Databricks Select Configuration

Version 24.2.9013


Databricks Select Configuration


The Select action retrieves data from Databricks and brings it into CData Arc.

Tables and Columns

If you choose Select for the Databricks connector, you must select a target table (or tables) from Databricks. Click the Add button above the Tables pane.

A modal appears and lists all available tables. Select the desired table and click Add.

The chosen table appears under the Tables pane, and the columns in the table appear under the Columns pane. The connector automatically detects values that have special relevance (such as the primary key, foreign keys, etc.) and labels them accordingly.

By default, all columns are selected for inclusion in the action for the Databricks connector. Exclude individual columns by unchecking them.

Note: You can select more tables by clicking Add and repeating this process. See Child Tables for more information.

Filters

After you select a table, you can optionally use the Filter pane to filter the data that the connector selects. The connector translates your filter rules into query syntax, and the syntax appears in the Query pane at the bottom of the connector configuration page.

Note: You do not need to apply a filter to your data if it does not suit your use case.

Creating a Filter Rule

To create a filter rule, follow these steps:

  1. Click Add rule.
  2. In the drop-down list for the new rule, choose the column that you want to filter.
  3. Two new fields appear. In the new drop-down list, choose the filtering condition.
    • The available filtering conditions depend on the data type for the column you select. For example, a long data type has the condition Greater Than, whereas a string data type does not.
  4. If your filtering condition requires a value, enter that value in the blank value field. If your filtering condition does not require a value (for example, if you choose Is Null), the value field disappears.
  5. When your filter rule is complete, its background changes from red to white.

The image below shows an example of a filter rule on a column named Author. With this filter rule in place, the connector only selects values in the Author column that contain Smith.

Filter Groups

You can apply multiple filter rules to your connector by clicking Add rule and creating more rules. Filter rules are separated by groups, and all filters belong to the same group by default. You can create multiple groups to separate filter rules by clicking Add group.

Each filter rule in a group interacts with the others based on the options you select at the top of the group:

  • Check the NOT box to invert the filter conditions. For example, in the Author filter shown above, checking the NOT box instructs the connector to select Author values that do not contain Smith.
  • Select either AND or OR to determine the group logic for multiple filters.
    • If you select AND, every filter rule in the group must be true for the filter conditions to be met.
    • If you select OR, at least one filter rule in the group must be true for the filter conditions to be met. Multiple filter rules can be met, and the results are the same as if only one were met.

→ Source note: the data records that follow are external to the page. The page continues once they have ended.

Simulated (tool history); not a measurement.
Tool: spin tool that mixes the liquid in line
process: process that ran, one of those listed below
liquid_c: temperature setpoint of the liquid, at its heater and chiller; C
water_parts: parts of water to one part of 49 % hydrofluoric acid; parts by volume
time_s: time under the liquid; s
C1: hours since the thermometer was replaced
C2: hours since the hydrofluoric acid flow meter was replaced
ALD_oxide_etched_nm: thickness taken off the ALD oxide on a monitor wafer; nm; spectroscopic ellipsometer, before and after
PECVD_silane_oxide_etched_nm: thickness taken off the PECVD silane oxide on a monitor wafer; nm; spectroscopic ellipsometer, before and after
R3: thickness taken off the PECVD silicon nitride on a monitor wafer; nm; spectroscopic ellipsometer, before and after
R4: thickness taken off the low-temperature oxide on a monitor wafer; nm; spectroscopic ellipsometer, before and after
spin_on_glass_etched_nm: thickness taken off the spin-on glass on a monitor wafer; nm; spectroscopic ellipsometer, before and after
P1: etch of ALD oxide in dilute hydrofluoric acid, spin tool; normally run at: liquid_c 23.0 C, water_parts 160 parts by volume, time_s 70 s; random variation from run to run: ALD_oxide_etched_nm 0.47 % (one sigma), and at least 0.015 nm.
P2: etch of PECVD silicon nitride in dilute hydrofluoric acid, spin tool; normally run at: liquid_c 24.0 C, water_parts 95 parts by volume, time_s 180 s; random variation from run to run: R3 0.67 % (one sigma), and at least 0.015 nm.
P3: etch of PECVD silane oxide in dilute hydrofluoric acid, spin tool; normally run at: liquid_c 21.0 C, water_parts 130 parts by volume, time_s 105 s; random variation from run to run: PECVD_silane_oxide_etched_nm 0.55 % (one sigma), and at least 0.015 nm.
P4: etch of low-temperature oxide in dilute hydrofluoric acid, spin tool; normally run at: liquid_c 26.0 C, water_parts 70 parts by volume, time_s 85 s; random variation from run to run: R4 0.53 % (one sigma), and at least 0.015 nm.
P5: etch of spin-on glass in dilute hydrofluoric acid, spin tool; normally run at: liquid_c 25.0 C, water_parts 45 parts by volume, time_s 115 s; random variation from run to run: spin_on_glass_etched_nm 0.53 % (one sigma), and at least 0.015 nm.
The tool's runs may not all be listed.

Filter groups have simple parent/child relationships. Each filter rule and filter group that belongs to a parent group exists as a single entity for the filter logic. For example, the screenshot below shows multiple filter groups.

In this example, the parent group is using OR logic. This means that if any of the following statements is true, the filter condition is met:

  • The Author column contains the value Smith
  • The Id column equals 1 or 2
  • The Title column contains the value Kitchen and the UpdatedAt column is greater than 400

If this filter condition is met, the connector Selects the data that meets the condition and passes it down the flow.

Advanced Settings

In the Advanced section, you can configure settings for using specific columns for processing records and updating columns with specific values when rows are processed successfully. These settings are useful for maintaining and tracking changes in your flow.

Selecting from Multiple Tables

The Databricks connector supports Selecting multiple tables with a single action. You can accomplish this in two ways:

  • Assign extra tables as children of a parent table. See Child Tables for more information.
  • Create multiple Select-configured Databricks connectors, assign each of them a different table, and connect them all to the same connector in the flow.

You can assign separate queries to each child table or individual Databricks connector as needed. See Filters for more information.

Example Arc Flow

After you choose the tables and columns for the Select-configured Databricks connector, place the connector at the beginning of an Arc flow. The screenshot below depicts an example flow with a Databricks Select connector, an XML Map connector, a CSV connector, and a File connector at the end:

Data in this example flow passes through these steps:

  1. The Databricks_Select connector pulls data from a Databricks connection.

  2. This data passes to the XML_Map connector as the Source File, which maps to the Source tree.

  3. Data from the CSV1 connector passes to the XML_Map connector as the Destination File, which maps to the Destination tree.

  4. The XML_Map connector attempts to automatically map Source elements to Destination elements with the same name. You can manually change these and fill in blank mappings by dragging elements from Source to Destination.

  5. The file from CSV1 that has been modified with data from Databricks_Select then passes down the flow from CSV1.

XML Aggregate Columns

Most Databricks database columns function as single elements for mapping. The examples above in Example Arc Flow demonstrate single-element columns.

Some columns appear in the Databricks connector with the XML aggregate icon </> next to their names. In contrast to a standard single-element column, an aggregate column contains a collection of entities. The following screenshot shows an aggregate column in a Select-configured Databricks connector:

In an XML Map connector, the full structure of the aggregate column expands to display all of its contents. The following screenshot shows an aggregate column expanded:

Each element of an aggregate column can be mapped the same way as single-element columns.